Making Michigan FilmingFriendly
“This is one way to help stimulate our economy. Money from moviemakers flows to hotels, restaurants and caterers, along with local carpenters and electricians who build the sets,” said Huizenga.
The filming of “8 Mile” was estimated to have brought in roughly $7 million to Detroit, while “Road to Perdition” was worth several hundred thousand dollars to Ottawa County from the scenes that were shot in and around Holland.
“We need to make sure we are doing all we can to remain competitive with other states,” said Huizenga, a member of the advisory board of the Compass Arts Film Academy in Grand Rapids.
According to the Michigan Film Office, three states give moviemakers tax breaks and Huizenga is basing much of his proposal on what Louisiana offers. His package would give income tax credits to production companies that hire Michigan residents and those firms would be exempt from paying sales and use taxes during filming.
“We know there are going to be at least two bills, quite possibly there will be four. There are two concepts that we want to pursue and there are two more that we are kicking around,” said Dale Hull, chief of staff for Huizenga.
Hull told the Business Journal last week that they would have a better idea of what the bills would include after they meet with more state officials and film producers.
“We’re going to see how we can get the (Michigan Economic Development Corp.) involved to lure production here. We’re also going to try to see if there is anything that we’re lacking as far as facilities or specific skilled labor that they need that we don’t currently have here,” said Hull.
Hull said they learned from earlier talks with the film office that the state has the film production capabilities and talents for the most part, but was lacking in incentives for filmmakers. One of the producers Huizenga will be speaking with recently finished filming in Louisiana and Hull said the representative was eager to learn what role those incentives played in the film.
Exempting production firms from the sales and uses levies are seen as the key factors to getting more movies made here. Hull explained that if state firms were relieved of paying those taxes, these companies could submit lower bids and have a better chance to win some contracts.
“That is one way we can help as a state,” said Hull.
Michigan isn’t a stranger to moviemaking, as some fairly well known films have either been made in the state or scenes have been shot here. Among those are “Grosse Pointe Blank,” “Escanaba in da Moonlight,” “Hoffa,” “True Romance,” “Beverly Hills Cop,” “Roger and Me” and “Presumed Innocent.”
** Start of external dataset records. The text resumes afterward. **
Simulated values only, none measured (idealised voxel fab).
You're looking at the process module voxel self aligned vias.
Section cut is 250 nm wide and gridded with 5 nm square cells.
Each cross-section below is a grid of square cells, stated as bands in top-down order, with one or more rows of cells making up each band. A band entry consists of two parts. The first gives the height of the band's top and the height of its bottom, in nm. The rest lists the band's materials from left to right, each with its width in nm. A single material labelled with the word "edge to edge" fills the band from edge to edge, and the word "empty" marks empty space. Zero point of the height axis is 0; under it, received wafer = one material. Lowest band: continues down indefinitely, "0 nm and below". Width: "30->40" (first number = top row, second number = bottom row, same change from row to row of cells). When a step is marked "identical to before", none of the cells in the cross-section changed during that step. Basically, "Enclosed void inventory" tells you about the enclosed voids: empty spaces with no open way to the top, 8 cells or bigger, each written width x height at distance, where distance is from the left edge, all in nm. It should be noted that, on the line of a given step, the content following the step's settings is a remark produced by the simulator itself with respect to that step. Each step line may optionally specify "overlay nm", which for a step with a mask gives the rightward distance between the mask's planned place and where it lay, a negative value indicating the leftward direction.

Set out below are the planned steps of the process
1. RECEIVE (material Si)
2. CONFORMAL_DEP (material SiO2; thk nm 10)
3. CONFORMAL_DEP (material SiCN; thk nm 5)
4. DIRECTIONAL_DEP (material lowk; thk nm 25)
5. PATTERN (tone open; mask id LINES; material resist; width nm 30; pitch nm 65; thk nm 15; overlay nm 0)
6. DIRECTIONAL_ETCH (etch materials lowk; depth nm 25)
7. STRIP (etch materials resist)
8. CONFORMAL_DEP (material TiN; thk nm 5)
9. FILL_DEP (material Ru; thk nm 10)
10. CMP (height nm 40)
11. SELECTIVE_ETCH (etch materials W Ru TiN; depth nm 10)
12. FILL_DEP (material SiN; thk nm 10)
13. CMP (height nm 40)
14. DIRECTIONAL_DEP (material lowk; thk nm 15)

The state film office, which has been around since 1979, provides producers with help in getting location clearance and photographs, securing a crew, studios and equipment, and contacts with government officials and business leaders. But the office doesn’t lease a helicopter because the state doesn’t have one.
Hull said Huizenga plans to introduce his package before the Easter recess, hopefully by the end of March.
“What makes this legislation so attractive is that it is revenue neutral, and in fact should increase revenue for the state,” said Huizenga. “This is tax revenue we wouldn’t have had in the first place.”